Marketing

Your business plan's mission statement will succinctly describe its marketing strategy. This will be expanded in the marketing strategy section (Chapter 11) of your business plan. For now, all you need is a summary.

Marketing involves finding out what a customer wants and supplying it. There are many components of marketing, including market research, analysis, distribution, sales, and customer relations. All operate under the umbrella of marketing and are vital to your business.

Marketing answers a variety of questions for your business, including: What are you selling? Who buys it? Why do they buy? and How can you sell to them? Before you begin your business, you must know the answers to these questions in detail. For now, all you need is a summary of your market.

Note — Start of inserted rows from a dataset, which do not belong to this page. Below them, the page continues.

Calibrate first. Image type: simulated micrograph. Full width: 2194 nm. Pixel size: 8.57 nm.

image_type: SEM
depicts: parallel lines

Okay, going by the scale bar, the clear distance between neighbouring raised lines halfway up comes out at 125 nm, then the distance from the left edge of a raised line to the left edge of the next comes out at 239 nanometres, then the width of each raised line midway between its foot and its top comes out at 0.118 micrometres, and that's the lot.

Your new or growing business plan requires a succinct summary of what it is you are selling. Make sure you know what it is and have developed a list of related products and services that your customers are interested in.

What Are You Selling?

This first question may seem like a no-brainer: What are you selling? However, many new businesses get lost quickly because they don't knowthe answer. For example, a retail bookstore may open, then decide that it wants to sell organic teas. The two product lines are unrelated, the business structures are different, and the customers are not always the same. Either sell books or teas, not both.

Who Buys?

One of the most important questions your business plan answers is: Who are your customers? Who will buy your product or service from you? If you are manufacturing jewelry for wholesale distribution, your customers are retailers. If you are starting a pet-sitting service, your clients are pet owners within a specific geographic region.

In many cases, you are your own typical customer. That is, you have identified a need for a specific business because you are a frustrated buyer who cannot find a needed product or service, so you've decided to start a business supplying it. However, you cannot build a successful business by selling to yourself. You must identify and sell to others who have similar needs.

For now, attempt to summarize who it is you will be selling your defined products and or services to. What is your market? In Chapter 11, you will expand on this topic and thoroughly understand your customers.

Why Do They Buy?

Everything is sold based on a need or want. You buy milk at the store not because the price is low, but because you need it. You purchase a new high-definition television because you want it more than you want the money it costs.

To sell your defined products or services to specific customers, you must understand why they buy. Do the majority of your customers buy on need or on want? What factors initiate the need or develop the desire to buy what you sell? How will you satisfy both types of customers? Your business plan must answer these questions. The plan's executive summary will recap customer purchase motivations. For now, simply put yourself in your potential customers’ shoes and consider why they may want to buy from you.

All products and services are designed to solve a specific problem. Before you sell any product or service to another, make sure that you fully understand what explicit problems it solves and for whom. Then you will better understand your market and be able to capitalize on it.

How Can You Sell to Them?

In one room you have sellers with products and services. In another room there are buyers who have related needs and wants. Marketing is the hallway between these rooms. It's the path that sellers and buyers take to meet and transact business. Yes, marketing is a little more complicated than that, but it illustrates the function. Without the hallway, buyers and sellers remain separated. Smart sellers say, “Let's use the hallway to find buyers” or “Let's entice buyers through their senses and they will find us.”

There is more to marketing than simply setting up a store, printing a catalog, or building a website. Much more. At this early stage of your business plan, summarize your ideas for marketing what you sell to those who have an associated need or want.